MMBC operations successful in Valley

It is important to clarify aspects of “Is recycling really better than trashing it” from Oct. 20.

Re: “Is recycling really better than trashing it” (Oct. 20)

It is important to clarify aspects of “Is recycling really better than trashing it” from Oct. 20. Multi-Material BC (MMBC) stewards — the retailers, manufacturers, and other organizations that sell or provide packaging and printed paper to B.C. Residents — finance the MMBC residential packaging and printed paper recycling program through fees they pay based on the amount and type of packaging and printed paper they distribute or supply to B.C. residents.

Through agreements with local governments, First Nations, and private collectors, MMBC uses stewards’ fees to finance curbside, multi-family, and depot collection programs throughout the province, including in the Cowichan Valley. MMBC does not collect fees from residents or from any level of government to operate the program. Juice containers and their deposit and recycling fee, provided as an example in the article, are part of a different stewardship program, and are not managed by MMBC.

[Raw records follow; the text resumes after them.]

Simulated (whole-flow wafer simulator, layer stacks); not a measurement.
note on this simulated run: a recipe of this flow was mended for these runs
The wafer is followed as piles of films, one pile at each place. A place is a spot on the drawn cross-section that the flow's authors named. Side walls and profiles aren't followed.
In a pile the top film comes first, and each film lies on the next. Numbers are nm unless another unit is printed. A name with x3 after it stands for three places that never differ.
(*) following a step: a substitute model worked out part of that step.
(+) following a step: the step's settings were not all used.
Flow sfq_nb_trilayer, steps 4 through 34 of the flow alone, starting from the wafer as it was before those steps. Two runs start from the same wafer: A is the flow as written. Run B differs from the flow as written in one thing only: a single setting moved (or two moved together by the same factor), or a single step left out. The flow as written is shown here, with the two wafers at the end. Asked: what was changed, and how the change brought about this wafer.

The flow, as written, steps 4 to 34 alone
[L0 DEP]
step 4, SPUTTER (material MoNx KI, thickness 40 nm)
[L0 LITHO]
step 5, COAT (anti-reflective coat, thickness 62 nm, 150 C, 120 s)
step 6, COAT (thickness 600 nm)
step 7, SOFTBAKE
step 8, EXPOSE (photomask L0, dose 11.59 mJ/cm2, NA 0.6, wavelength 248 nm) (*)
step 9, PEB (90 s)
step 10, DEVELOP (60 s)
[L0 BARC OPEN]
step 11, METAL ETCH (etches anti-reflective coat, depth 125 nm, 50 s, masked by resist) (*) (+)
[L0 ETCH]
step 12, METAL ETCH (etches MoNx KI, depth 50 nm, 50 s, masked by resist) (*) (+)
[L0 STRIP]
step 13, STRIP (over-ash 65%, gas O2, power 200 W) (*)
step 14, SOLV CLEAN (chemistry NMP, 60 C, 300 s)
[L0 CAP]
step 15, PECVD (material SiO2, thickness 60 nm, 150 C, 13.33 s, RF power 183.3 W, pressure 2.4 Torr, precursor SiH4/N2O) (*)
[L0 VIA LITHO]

MMBC’s 2014 annual report, available on the MMBC website, includes financial statements and reports on the metrics required by the B.C. Ministry of Environment. In the first seven-and-a-half months of program operations, MMBC recovered 80 per cent of the material reported by MMBC stewards. Of the material recovered, over 93 per cent was managed by recycling, with the remaining material sent for disposal because it did not meet recycling end-market specifications. Residents in the Cowichan Valley can be proud that they exceeded the provincial recovery rate per person (27.5 kg) for a recovery rate of 37.9 kg per person, one of the highest rates in the province.

Finally, the article raises the question of greenhouse gases. Beginning in 2018, MMBC will start to establish metrics and a tracking system for greenhouse gas emissions associated with its program. This timeline is outlined in the program plan approved by the Ministry of Environment and available on the MMBC website.